My internal Debbie Downer says that we should burn them all down in one super-conflagration surrounded by a party well beyond Dionysian limits, because the horse is dead and we’ve only dragged it this far, so instead of dragging it any farther, let’s do our best Slim Pickens imitation as we ride The Big One for that last few seconds.
My internal environmentalist, on the other hand, is drunk and trying desperately to convince my internal pessimist that we should drown my internal optimist.


#3

Was in Armstrong woods last year with my wife, it is beyond words how awesome it is.

PS. The super el nino in the Pacific Ocean is coming this fall & winter to the USA, check your roof for leaks!


#4

restart Yosemite’s firefall tradition.


#5

Please! The verb should be “affect,” not “impact.” Sorry to be a grammar Nazi, but that one really gets my goat, not to mention “impactfull.”


#6

I doubt we’ll survive another non-winter and rain-free summer here in SE BC without very significant effects on our rainforests. I just read a long-term forecast predicting exactly the same “nice” weather for the next 18 months that we’ve had for the last 18 months. It seems like it just doesn’t rain here much anymore, and it is never cold.


#7

If by “firefall tradition” you mean flamethrowers and molotov cocktails, then I concur. :smiling_imp:


#8

How pedestrian. No, they used to build a giant bonfire at the top near bridalveil falls and then slowly push the fire over the side, creating a summertime waterfall of fire, or firefall.

It was stopped in the late 70s, I believe, because…


#9

…flamethrowers and molotov cocktails were invented. Duh.


#10

“It’s an unusual situation where the trees are actually showing signs of drought that they’ve never displayed before,”

“…in the short time we’ve been observing them.”

There. Fixed that.

There are specimens among today’s redwoods that survived both of the mega-droughts of the 800-1300 CE “Medieval Warm Period” - compared to which, the current drought is minor and (so far) short-lived.

Researchers at the University of Arizona have been studying redwood tree-ring data to better understand the Medieval Warm Period:

UA News: Giant Sequoias Yield Longest Fire History from Tree Rings

Note “Fire History.” Fires can burn through redwood groves without killing the trees, though many will show fire scars in the ring structure. Fires are more common during warm, dry periods than during cooler, wetter times.

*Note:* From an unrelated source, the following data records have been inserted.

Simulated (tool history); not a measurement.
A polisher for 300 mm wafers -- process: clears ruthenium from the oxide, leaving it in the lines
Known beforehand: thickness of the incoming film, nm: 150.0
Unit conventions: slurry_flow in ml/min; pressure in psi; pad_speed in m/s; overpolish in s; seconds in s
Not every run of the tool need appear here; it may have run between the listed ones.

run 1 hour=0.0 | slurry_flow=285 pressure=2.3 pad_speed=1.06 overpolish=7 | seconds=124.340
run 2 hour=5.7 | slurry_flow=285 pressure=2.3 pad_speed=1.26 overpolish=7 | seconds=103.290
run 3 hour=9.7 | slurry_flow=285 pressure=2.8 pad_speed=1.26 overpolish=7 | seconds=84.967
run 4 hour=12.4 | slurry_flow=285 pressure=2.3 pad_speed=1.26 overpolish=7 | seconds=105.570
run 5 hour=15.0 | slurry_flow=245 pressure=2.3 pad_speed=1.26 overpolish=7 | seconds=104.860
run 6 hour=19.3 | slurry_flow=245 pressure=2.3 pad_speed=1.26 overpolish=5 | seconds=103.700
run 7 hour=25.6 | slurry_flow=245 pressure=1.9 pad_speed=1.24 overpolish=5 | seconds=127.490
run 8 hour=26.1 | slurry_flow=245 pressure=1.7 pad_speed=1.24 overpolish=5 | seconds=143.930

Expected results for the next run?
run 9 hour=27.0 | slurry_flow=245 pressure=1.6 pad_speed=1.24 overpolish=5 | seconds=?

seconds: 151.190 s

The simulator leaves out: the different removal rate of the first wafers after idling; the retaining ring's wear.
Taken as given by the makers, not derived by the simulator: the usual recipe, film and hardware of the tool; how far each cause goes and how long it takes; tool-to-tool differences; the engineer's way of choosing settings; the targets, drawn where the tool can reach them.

And they’re necessary, apparently, to the long-term health of the forest. As the UA researchers remark,

The health of the giant sequoia forests seems to require those frequent, low-intensity fires, Swetnam said. He added that as the climate warms, carefully reintroducing low-intensity fires at frequencies similar to those of the Medieval Warm Period may be crucial for the survival of those magnificent forests, such as those in Sequoia and Kings Canyon National Parks.

Since 1860, human activity has greatly reduced the extent of fires. He and his colleagues commend the National Park Service for its recent work reintroducing fire into the giant sequoia groves.

The researchers also found that charcoal layers in sediment cores could be cross-correlated with the tree-ring data, allowing them to extend the history of fire in the redwoods as far back as 8000 years.

It’s not that these trees have never displayed such signs of drought stress before now; it’s just that we weren’t here to see it.

They’ve survived far, far worse than this.


#11

So, yeah, firefalls might be good. (-:


#12

FYI relevant info here > www.geoengineeringwatch.com


#13

#saveEndor


#14

Phenomenal! Surviving a 200 year drought only serves to underscore how awesome those trees are. Got lucky and caught a meteor shower while camping under some of those trees in Yosemite once.

If any slugs are reading this, I wholly recommend finding what used to be called “Tree 9” behing the dorms on College Nine. Huge Douglas fir that could be climbed 100-120 feet (?), right up to the crown of the tree that had a little butt-shaped indent and allowed a 360 degree view right at the top of the redwood canopy (or the parts downhill, that is).

Edit: Naturally, The Man lopped off the lower branches in 2010 to prevent Joy, so no climbey for you recent slugs, sorry.